The New York Times recently published a fascinating op-ed piece titled, “Why poor kids struggle at elite colleges.” The column was authored by a NYC teacher, Vicki Madden, who 35 years ago immigrated to the City from “hardscrabble” Montana.
Madden’s main point is that, although kids from lower socioeconomic backgrounds are admitted to elite colleges in depressingly low numbers (5% are from the bottom quartile; 14% are from the bottom two quartiles), these kids can handle the academic challenges, but they have immense difficulty with leaving their way of life behind:
- But once those from lower socioeconomic backgrounds arrive on campus, it’s often the subtler things, the signifiers of who they are and where they come from, that cause the most trouble, challenging their very identity, comfort and right to be on that campus…. Hardest was the awareness that my own experiences were not only undervalued but often mocked, used to indicate when someone was stupid or low-class…. To stay four years and graduate, students have to come to terms with the unspoken transaction: exchanging your old world for a new world, one that doesn’t seem to value where you came from.

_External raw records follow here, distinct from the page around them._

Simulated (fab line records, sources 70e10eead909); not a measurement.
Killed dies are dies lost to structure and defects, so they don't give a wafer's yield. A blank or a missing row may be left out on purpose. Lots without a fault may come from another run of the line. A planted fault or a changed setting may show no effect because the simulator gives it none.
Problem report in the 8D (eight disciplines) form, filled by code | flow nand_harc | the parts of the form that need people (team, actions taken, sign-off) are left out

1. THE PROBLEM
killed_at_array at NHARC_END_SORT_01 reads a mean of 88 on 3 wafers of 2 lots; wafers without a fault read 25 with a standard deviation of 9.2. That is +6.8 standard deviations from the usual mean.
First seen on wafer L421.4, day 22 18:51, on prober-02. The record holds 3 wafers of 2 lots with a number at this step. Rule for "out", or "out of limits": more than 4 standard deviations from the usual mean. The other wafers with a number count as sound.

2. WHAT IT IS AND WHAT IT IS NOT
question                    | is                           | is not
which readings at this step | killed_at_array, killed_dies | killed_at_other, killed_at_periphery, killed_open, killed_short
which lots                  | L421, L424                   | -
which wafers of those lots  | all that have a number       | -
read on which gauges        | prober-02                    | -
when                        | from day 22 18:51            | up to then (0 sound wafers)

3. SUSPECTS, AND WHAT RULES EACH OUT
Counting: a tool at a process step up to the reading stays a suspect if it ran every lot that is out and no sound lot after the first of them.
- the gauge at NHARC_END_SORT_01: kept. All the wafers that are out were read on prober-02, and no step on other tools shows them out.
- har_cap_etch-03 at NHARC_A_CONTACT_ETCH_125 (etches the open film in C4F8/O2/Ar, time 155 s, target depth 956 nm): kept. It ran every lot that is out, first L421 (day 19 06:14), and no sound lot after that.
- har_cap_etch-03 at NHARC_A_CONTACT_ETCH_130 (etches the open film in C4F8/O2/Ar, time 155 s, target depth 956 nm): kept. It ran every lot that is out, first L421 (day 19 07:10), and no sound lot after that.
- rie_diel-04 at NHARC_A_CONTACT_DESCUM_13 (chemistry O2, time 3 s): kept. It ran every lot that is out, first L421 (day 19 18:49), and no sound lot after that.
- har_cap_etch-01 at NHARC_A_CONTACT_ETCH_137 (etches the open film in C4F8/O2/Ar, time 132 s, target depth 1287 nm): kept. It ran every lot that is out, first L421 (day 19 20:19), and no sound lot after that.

Madden then explains why she was able to navigate the distance from old world to new world:
- Perhaps because I came from generations of people who had left their families behind and pushed west from Ireland, West Virginia and Montana, I suffered few pangs at the idea of setting out for a new land with better opportunities. I wanted the libraries, summer houses and good wine more than anything that I then valued about my own history…. Being young, I didn’t understand, believing myself immune to the idea that any gain might entail a corresponding loss. I was keen to exchange my Western hardscrabble life for the chance to be a New York City middle-class museumgoer. I’ve paid a price in estrangement from my own people, but I was willing. Not every 18-year-old will make that same choice, especially when race is factored in as well as class.
All of this rings true to me, as I still remember the difficulty I had in moving from being a practical small-town farm kid to a big-city urban/intellectual guy.
You can take the boy out of the country, but you can’t take the country out of the boy.